The FTC recently approved two final orders settling charges that ski equipment manufacturers Marker Völkl (International) GmbH and Tecnica Group S.p.A. (collectively, the "Ski Companies") for many years illegally agreed not to compete for one another’s ski endorsers or employees. The decision underscores the fact that, while limited non-compete agreements may be legitimate in certain limited instances, such as in joint ventures and IP licensing agreements, non-compete agreements must have competitive and efficiency benefits to justify anticompetitive harm.
The FTC's Complaint alleged, as set forth in a May 2014 press release, that the most effective and costly tool for marketing ski equipment is securing endorsement agreements from well-known skiers. Typically, ski equipment companies compete to secure the endorsement of prominent skiers. When an agreement expires, the companies may try to induce the skier to switch from one company to another, for example, by offering more money in exchange for an endorsement. The FTC alleges that starting in 2004 the Ski Companies agreed not to compete with each other to secure endorsements by professional skiers, in violation of Section 1 of the Sherman Act. Specifically, the FTC charges that Marker Völkl agreed not to solicit, recruit, or contact any skier who previously endorsed Tecnica skis, and Tecnica agreed to a similar arrangement with respect to Marker Völkl’s endorsers. In addition, the complaint states that in 2007, the companies expanded the scope of their non-compete agreement to cover all of their employees. The purpose of these anticompetitive agreements, according to the FTC, was to avoid bidding up the cost of securing endorsements from skiers, as well as the salaries of their employees. The FTC Complaint also recognized that while limited non-compete agreements may be legitimate in some cases, the agreements between Marker Völkl and Tecnica had no efficiency benefits to justify their anticompetitive harm.

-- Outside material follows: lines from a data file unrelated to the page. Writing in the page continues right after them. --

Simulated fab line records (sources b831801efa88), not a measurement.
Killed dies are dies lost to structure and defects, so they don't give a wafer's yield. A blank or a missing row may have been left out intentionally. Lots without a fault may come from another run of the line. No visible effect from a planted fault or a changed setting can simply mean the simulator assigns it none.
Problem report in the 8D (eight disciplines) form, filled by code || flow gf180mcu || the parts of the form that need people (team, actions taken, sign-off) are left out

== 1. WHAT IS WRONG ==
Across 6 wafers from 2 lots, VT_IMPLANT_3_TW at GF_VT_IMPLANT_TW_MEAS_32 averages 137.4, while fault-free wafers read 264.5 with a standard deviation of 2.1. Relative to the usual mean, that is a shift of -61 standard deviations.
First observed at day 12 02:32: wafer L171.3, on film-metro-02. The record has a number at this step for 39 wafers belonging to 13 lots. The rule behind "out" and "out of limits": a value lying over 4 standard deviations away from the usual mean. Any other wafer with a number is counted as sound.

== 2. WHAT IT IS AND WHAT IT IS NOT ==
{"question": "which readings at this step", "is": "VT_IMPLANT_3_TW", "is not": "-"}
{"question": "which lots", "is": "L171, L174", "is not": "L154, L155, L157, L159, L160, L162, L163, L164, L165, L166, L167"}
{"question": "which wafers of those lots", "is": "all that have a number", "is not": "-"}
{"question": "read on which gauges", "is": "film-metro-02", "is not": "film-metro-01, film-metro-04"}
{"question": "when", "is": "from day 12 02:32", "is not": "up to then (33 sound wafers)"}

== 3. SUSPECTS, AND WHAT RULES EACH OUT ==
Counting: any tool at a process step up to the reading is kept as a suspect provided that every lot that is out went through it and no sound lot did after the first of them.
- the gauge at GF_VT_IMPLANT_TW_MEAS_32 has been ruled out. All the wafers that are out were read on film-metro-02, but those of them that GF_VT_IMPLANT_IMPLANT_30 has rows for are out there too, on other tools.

The final agreement reads that the Ski Companies shall not enter into or attempt to enter into any agreement, express or implied, to "forbear from soliciting, cold calling, recruiting, hiring, contracting with, or otherwise competing for any U.S. Skier to be a party to an Endorsement Agreement." The order does, however, provide for an exception in certain limited instances. Specifically, the Ski Companies may "be a party to an Endorsement Agreement that (1) is reasonably related to a lawful joint venture agreement, or lawful merger, acquisition or sale agreement; and (2) is reasonably necessary to achieve such agreement’s procompetitive benefits." Additionally, until July 3, 2034, the FTC orders contain a sweeping provision that the FTC can review the Ski Companies' books and interview officers, directors, and employees with little limitation to ensure they are not violating antitrust laws.
The take-away here? As one legal commentator, Jarod Bona, noted: "Almost everyone knows that price-fixing is a problem under the antitrust laws. It isn’t hard to counsel someone not to fix prices. That’s easy. It doesn’t mean it doesn’t happen. But it rarely happens accidentally. Market allocation, by contrast, can and does happen innocently.' But that doesn’t mean it isn’t a per se antitrust violation, which is serious, and can carry criminal penalties." As always, antitrust issues often turn on fact-specific analysis. This case underscores that experienced antitrust counsel should be consulted prior to taking actions that - although at first glance may appear to be innocent - could result in harm to the business in the form of fines, bad public relations, or the ability of the government to obtain almost unfettered access to a company's books, records and employees for years to come.